What Pakistan’s YouTube actually looks like now

Muzamil widens the lens. He recalls what Pakistani YouTube looked like in its earliest months: content repurposing and recycling, lifted Indian material, beauty tutorials promising to lighten skin, what he calls “hakikat TV.” Then the surprises started. Village Food Secrets emerged. Middle-class voices found audiences no one had predicted.

Kashan’s reading of the current state is sober. The constraint, he argues, is not creator capability. It is audience demand. “In Pakistan, when one thing starts to work, people say, this is what we have to make as well.” Imitation is downstream of what the audience rewards, and the audience rewards a narrow band. If a creator has a different flavour, or has no real interest in the format that is currently winning, the market still pulls them toward it.

Muzamil illustrates the absence with a specific example from elsewhere on YouTube: a creator who films ants. Different colonies, different cameras, a spider dropped into the tank, commentary that treats the colony like a thinking organism. “Millions and millions of views. No one would have imagined such content could be anything.” Pakistan, by Kashan’s account, is not yet a market where an experiment that strange would find its audience. The newer generation, he says, is using YouTube differently and “something different will emerge from Pakistan” — but he is careful not to oversell the timeline.

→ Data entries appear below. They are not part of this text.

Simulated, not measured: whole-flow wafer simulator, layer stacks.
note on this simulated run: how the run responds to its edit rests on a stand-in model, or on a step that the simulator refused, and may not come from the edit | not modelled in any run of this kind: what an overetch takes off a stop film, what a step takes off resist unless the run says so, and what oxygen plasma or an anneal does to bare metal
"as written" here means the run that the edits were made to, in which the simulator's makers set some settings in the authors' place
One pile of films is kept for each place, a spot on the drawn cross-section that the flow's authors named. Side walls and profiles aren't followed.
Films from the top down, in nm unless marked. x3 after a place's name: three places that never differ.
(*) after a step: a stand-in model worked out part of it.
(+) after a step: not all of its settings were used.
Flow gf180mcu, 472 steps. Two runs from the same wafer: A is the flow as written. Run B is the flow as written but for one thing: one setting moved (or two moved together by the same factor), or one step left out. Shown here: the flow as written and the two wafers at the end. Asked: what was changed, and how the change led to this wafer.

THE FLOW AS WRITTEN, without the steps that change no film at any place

TikTok, the slow-mo walk, and the demand-side ceiling

The conversation moves to TikTok, where Muzamil has twenty-three million followers across platforms and twenty-nine million on TikTok specifically, and where he openly admits he does not understand the format. “I don’t want to call it cringe,” he says, “but at the very least I can’t connect to it. That slow-mo walk is still running.” He is not dismissive — he believes TikTok is becoming a very powerful platform, with creators sitting on fifteen million followers — but he cannot bring himself to operate inside it.

Kashan offers the structural read. When he installed TikTok in Turkey, the location-based feed surfaced an entirely different product: the Turkish version of TikTok looked nothing like the Pakistani one. The conclusion both men converge on is that the platform is a vessel and the audience fills it. American TikTok and Turkish TikTok carry better content because their masses come from “a very different environment, with different understanding, different humour, different aspirational value.”

The implication is uncomfortable but honest: Pakistan’s TikTok ceiling is set by Pakistan’s TikTok audience, not by the creators on it. “Everything is a matter of demand,” Kashan says. The question of whether the platform evolves toward better content here is downstream of whether the audience pulls for it. Neither man predicts that it will happen quickly.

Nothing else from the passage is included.